1.2 Problem Statement
The problem of declining crop productivity in Nigeria is important (FACU, 1992; FDA, 1993 and 1995, as cited in Ukoha et al., 2010). The agricultural problem in Nigeria relates to the inefficiency with which farmers use resources on the farms (Bamidele et al., 2008). It also borders on how the various factors that explain farm efficiency could be determined through research so as to improve cassava production in the country (Bamidele et al., 2008). Farmers’ output must therefore be expanded with existing levels of conventional inputs and technology to meet the increasing demand for cassava.
Cassava farmers in Nigeria are small-holders characterized by very low level of productivity (Bamidele et al., 2008). These smallholder and traditional farmers who use rudimentary production techniques, with resultant low yields, cultivate most of this land. They are also constrained by many problems including poor access to markets, land and environmental degradation and inadequate research and extension services (Manyong et al., 2005).

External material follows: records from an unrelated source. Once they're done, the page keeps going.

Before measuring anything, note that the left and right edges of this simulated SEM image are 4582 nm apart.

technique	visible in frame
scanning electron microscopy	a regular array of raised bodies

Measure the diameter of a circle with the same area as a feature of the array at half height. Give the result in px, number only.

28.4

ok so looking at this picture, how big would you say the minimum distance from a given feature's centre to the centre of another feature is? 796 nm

Simonyan et al. (2010), as cited in Nandi et al. (2011) stated that Nigerians are poor and hungry despite efforts made by various governments in improving agricultural productivity and efficiency of the rural farmers who are the major stakeholders of agricultural production. Given the various government programmes such as the National Accelerated Food Production Programme (NAFPP), Operation Feed the Nation (OFN), the Agricultural Development Projects (ADPs), Cassava Multiplication Programme (CMP), and Root and Tuber Crop Expansion Program (RTEP), implemented over the years to raise farmers’ efficiency and productivity in cassava farming, productivity for cassava is still low. For example, the actual yield of cassava ranges between 8 and 15 tonnes per hectare, compared to a potential yield of 30 tonnes per hectare – a yield gap of 275 and 100 percent respectively (FAO, 2011 as cited in IITA, 2015). And also, given the increasing interest of more nations in buying cassava products from Nigeria, the prospects for enhanced foreign exchange is becoming high (Ogisi and Alimeke, 2013). It then becomes necessary to economically analyze the profitability and resource-use efficiency of cassava farmers. This study seeks to find answers to the following research questions:
i. What are the socio-economic characteristics of cassava farmers in the study area?
ii. What are the costs and returns for cassava farming in the study area?
iii. What is the technical relationship between inputs and output in cassava farming in the study area?
iv. How efficiently are resources used by cassava farmers in the study area?
v. What is the relationship between cassava farmers’ socio-economic characteristics and their output?
vi. What are the elasticities of production and returns to scale for cassava farming in the study area?
vii.
What are the major constraints faced by cassava farmers in the study area?